Dr Measham said the various different versions of bubble were filling the "vacuum" left when mephedrone was made illegal.

"We found that one in 10 of the young adults questioned had taken mephedrone within the past year and one in 20 within the past month," she said.

"In the case of the next generation of ‘legal highs’, no clear substitute for mephedrone has emerged.

"Instead, there was uncertainty, confusion and a degree of disinterest.

"In this vacuum, bubble has emerged and evolved as a generic term used in the north of England to refer to any unknown white powders which are synthetic stimulants."
‘Rapidly changing market’

The report’s co-author, Dr Karenza Moore, said the rise in usage of "street mephedrone, bubble and generic pills and powders signals the reappearance of drugs with predominately stimulant effects that carry little of the ‘celebrity culture’ kudos of powder cocaine or premium quality MDMA".

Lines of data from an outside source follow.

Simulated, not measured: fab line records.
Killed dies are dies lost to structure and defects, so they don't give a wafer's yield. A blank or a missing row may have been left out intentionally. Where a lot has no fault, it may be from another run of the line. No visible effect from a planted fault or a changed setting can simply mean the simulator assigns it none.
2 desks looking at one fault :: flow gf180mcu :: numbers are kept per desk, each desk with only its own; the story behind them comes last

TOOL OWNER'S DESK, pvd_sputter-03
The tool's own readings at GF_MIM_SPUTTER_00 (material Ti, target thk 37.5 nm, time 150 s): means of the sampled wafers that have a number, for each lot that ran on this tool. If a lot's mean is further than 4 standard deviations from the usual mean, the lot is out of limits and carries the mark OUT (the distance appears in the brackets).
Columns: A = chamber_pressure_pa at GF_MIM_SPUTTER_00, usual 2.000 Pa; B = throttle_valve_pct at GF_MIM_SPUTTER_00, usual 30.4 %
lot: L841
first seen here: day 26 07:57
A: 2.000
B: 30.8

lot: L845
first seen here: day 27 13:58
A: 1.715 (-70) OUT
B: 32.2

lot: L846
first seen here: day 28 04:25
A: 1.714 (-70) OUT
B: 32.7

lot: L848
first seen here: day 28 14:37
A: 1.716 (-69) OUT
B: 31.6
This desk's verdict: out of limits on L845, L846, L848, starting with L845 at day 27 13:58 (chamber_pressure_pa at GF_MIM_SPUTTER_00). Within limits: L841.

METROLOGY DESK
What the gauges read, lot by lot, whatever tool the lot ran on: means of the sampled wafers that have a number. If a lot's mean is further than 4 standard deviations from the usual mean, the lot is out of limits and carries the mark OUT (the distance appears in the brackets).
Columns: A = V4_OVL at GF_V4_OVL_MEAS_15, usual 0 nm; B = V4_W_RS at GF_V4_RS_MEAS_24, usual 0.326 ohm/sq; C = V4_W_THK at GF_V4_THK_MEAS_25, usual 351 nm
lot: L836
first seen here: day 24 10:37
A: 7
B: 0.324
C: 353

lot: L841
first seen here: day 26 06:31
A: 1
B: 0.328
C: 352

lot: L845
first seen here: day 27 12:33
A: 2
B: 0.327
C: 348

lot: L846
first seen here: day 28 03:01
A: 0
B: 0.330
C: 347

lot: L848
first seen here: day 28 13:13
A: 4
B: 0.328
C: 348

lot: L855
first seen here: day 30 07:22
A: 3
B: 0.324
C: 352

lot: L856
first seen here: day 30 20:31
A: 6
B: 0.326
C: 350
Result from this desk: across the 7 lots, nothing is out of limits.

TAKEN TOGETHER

"We could be witnessing the renaissance of ‘cheap and cheerful’ stimulants appropriate to our ‘age of austerity’," she said.

"This rapidly changing drug market poses particular challenges for already hard-pressed drug services catering for teenagers and young adults."

The report was commissioned by Lancashire Drug and Alcohol Action Team, whose strategic director, Tom Woodcock, said it had "helped us gain a better understanding of what is going on in local drug markets".

"The main focus for treatment remains around heroin, cocaine and alcohol but people’s drug and alcohol habits are changing and the kind of services we commission must reflect this," he said.

"A big challenge at the moment is generic pills and powders that are coming onto the market, which are like supermarket ‘own brand’ baked beans.

"In a recession, people downgrade to cheaper drugs, just as they do cheaper groceries.

"This means they often don’t know what they are taking, making it harder for substance misuse services to offer the right advice and treatment."